Atradius, the leading credit insurance and credit management firm with 25% market share, has reported a €17.5mn profit after tax for 2003 compared to a Eu75.1mn loss after tax for 2002.

The turnaround was achieved during a year of momentous change which saw Atradius emerging from the former Gerling NCM as a financially stable and robust company, fully separated and independent from the Gerling Group. It ranks number two in world credit insurance with very strong business positions in key markets and more than 90 offices in 40 countries.

Following the publication of the Atradius annual report and results for 2003, chief executive officer, Wilfried Verstraete, said: “This result is an encouraging start for our new life as an independent, streamlined and innovative entity, under new ownership and with increased capitalisation. Now, after a period of consolidation and integration, we are developing a strategy to generate sustainable growth.”

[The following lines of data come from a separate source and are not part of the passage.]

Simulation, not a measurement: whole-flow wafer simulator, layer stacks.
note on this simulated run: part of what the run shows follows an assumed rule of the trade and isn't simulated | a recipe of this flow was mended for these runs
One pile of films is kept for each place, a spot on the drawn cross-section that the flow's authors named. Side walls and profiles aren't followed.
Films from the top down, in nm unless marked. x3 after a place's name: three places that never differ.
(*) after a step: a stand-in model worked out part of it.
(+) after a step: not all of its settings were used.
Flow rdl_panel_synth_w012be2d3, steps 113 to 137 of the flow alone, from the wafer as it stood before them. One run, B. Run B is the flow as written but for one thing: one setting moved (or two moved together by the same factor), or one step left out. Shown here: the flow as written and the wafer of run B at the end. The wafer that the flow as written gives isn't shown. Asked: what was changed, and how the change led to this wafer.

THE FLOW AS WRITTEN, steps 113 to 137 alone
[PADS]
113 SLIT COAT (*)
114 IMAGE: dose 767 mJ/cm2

Verstraete became CEO on May 1, 2004 in succession to Paul-Henri Denieuil who joined the supervisory board of Atradius and was subsequently appointed its chairman on June 23, 2004 in place of Rudolf Kellenberger, deputy CEO of Swiss Re, who became vice-chairman.

Despite economic uncertainty and difficult trading conditions, 2003 recorded a reasonably good result for the core credit insurance services, an improvement that continued in the 2004 first quarter.

Bonding activities in Italy were much less positive, mainly on account of the deteriorating Italian economy. As a result, substantially higher levels of provisioning for Italian bonding exposure have been made. However, important measures were taken, including ceasing non-profitable bonding activities and tightening underwriting rules. The Italian situation had a significant impact on the group result, and on the gross combined ratio which stood at 101.7% (2002: 106.2%).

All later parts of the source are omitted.